Mound, Ballyvoddy, Co. Cork
Co. Cork |
Ritual/Ceremonial
In the pastureland of Ballyvoddy in north Cork, a D-shaped mound sits against a field fence on a north-facing slope, and no one is entirely sure what it is.
That uncertainty is itself the most interesting thing about it. The mound measures roughly twenty metres along its straight north-south side and projects about ten metres to the east, giving it that flat-backed, half-rounded profile. Whether it is a burial monument, a remnant of a ringfort, or something else entirely, the vegetation has made the question difficult to answer.
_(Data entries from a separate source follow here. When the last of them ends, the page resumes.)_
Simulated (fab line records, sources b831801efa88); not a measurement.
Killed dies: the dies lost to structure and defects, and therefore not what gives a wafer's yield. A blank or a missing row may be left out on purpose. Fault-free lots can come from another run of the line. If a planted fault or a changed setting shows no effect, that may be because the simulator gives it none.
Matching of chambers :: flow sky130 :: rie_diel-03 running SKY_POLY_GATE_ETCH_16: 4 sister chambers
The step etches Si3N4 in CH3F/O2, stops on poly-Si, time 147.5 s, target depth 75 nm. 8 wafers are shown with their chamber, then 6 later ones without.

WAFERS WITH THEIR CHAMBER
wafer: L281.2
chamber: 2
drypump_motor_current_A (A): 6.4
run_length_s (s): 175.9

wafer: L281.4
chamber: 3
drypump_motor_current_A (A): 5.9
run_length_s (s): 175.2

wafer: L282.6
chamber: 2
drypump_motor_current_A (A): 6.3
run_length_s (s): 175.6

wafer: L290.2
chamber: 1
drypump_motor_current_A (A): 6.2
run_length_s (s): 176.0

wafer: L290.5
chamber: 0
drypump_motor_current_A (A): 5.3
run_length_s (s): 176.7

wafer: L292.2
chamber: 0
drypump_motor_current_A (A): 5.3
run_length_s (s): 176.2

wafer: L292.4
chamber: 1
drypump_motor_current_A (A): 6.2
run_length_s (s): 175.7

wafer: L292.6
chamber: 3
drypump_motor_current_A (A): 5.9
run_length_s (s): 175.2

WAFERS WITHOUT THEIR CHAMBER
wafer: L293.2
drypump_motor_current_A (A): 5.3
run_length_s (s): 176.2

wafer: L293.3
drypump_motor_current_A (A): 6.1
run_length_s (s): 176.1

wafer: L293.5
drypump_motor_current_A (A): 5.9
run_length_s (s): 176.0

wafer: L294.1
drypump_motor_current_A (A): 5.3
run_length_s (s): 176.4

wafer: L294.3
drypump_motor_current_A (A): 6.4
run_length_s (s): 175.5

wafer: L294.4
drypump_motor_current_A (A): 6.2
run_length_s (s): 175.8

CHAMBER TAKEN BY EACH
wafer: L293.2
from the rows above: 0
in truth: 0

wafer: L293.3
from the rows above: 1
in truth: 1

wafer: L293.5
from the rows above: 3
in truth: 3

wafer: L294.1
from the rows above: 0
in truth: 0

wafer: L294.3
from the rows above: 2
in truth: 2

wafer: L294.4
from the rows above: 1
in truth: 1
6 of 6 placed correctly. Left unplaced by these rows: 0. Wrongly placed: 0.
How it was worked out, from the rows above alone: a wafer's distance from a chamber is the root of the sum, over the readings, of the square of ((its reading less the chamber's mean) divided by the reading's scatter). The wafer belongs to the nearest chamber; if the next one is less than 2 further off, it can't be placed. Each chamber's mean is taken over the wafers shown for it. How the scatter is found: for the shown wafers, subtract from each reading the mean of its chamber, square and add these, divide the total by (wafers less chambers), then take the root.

Mounds of this kind in the Irish landscape can represent any number of origins. Some are natural glacial features that accumulated folklore and ritual significance over time. Others are the eroded remains of early medieval earthworks, such as ringforts, whose circular or D-shaped enclosing banks once defined farmsteads. A D-shape in particular sometimes results from a ringfort being built against a pre-existing boundary, or from centuries of agricultural erosion wearing away one side while the other survives against a fence or ditch. In this case, the mound abuts the eastern side of a north-south field fence, which may itself follow a much older boundary line, or may simply have been built against whatever solid ground was already there. The heavy overgrowth that now covers the site has prevented any clear reading of its structure or purpose.